Today, on 10th October the European Union (EU) joins many partners across the world to commemorate the 15th World Day against the Death Penalty. Despite a positive trend towards abolition and restriction of the use of capital punishment in most countries, we have seen worrying evidence of serious violations of international norms and standards where it’s applied including the non-limitation of execution to the most serious crimes, the non-exclusion of juvenile offenders, the execution of mentally ill persons and the lack of guarantees for access to justice and a fair trial for all.

While the death penalty is still considered constitutional in Pakistan, it is very encouraging and promising to see a decline in executions from 333 in 2015 to 87 in 2016, and 44 until today in 2017. However it is still too many. Indeed, arguments can be made of the difficult security situation and the brutal and cowardly attack on the Army School in Peshawar, which led to the decision to lift the moratorium. I can appreciate and understand the strong call for retribution which it prompted. In the European Union we are also facing terrorist attacks; however, people are keeping their commitment against the death penalty.

Evidence around the world continues to highlight that death penalty is a discriminatory practice and that at every stage of criminal proceedings, social and economic inequalities affect access to justice for those who face the death penalty. Lawmakers and practices still have not taken adequate steps to ensure that the death penalty is applied evenly across a society, or to guard against wrongful convictions based on errant identifications of witnesses or mistakes at forensic laboratories. False testimonies or forced confessions and prosecutorial missteps are still alarmingly common. Taking of a human life is irreversible and it does not make any society safer. Evidences around the world conclusively show that death penalty does not deter crime more effectively than other punishments.

The European Union is firmly committed to the eradication of death penalty, torture, inhuman and degrading treatment and remains among the strongest advocates for worldwide abolition of the death penalty. As a sign of its strong commitment against the death penalty, the EU and Belgium have agreed to co-host the 7th World congress against the death penalty, in Brussels from 27 February to March 2019. This commitment also includes the regional congress, which will take place in the Ivory Coast, in April 2018. The World Congress is a major triennial event drawing together over 1500 high level participants from around the world. I sincerely hope that Pakistan will be in position to attend as a country having reinstated the moratorium on death penalty.
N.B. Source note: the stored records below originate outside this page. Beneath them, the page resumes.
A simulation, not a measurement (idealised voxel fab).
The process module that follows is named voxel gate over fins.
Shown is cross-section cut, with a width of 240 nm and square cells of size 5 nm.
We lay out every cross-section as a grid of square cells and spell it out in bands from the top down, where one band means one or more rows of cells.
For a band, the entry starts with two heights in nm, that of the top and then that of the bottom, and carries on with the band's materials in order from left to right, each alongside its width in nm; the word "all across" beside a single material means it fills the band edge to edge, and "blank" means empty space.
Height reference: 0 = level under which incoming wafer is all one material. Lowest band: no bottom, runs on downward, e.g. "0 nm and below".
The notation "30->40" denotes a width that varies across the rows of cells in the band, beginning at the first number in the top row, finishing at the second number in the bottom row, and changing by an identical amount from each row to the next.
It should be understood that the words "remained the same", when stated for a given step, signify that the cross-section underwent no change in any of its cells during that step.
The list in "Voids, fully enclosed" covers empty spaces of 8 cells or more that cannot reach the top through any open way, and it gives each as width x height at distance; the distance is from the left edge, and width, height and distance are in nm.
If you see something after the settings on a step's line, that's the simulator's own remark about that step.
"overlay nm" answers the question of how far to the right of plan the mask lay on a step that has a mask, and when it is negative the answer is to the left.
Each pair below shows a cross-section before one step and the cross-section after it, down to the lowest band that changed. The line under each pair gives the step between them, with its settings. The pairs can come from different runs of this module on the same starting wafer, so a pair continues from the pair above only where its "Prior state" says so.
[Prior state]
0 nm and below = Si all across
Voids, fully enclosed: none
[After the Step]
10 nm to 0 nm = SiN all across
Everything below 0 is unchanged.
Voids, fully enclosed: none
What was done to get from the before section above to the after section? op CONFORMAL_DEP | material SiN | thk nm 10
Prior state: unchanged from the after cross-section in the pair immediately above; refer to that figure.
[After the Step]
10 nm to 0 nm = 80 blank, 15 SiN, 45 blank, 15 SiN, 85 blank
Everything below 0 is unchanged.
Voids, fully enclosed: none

At these conferences we will reiterate our strong opposition to the death penalty. There, we will also reiterate that we have since long done away with the capital punishment on our territory. Because we believe that it can never be morally justified for any state to take a life. Because there is no evidence that capital punishment has any deterrent effects on the level of violent crime in a society. Because no justice system is immune of mistakes, and executions make it impossible to reverse miscarriages of justice. And finally, because experiences show that death penalty is deeply socially biased, affecting mostly the poor.

A true search of justice implies the abolition of death penalty.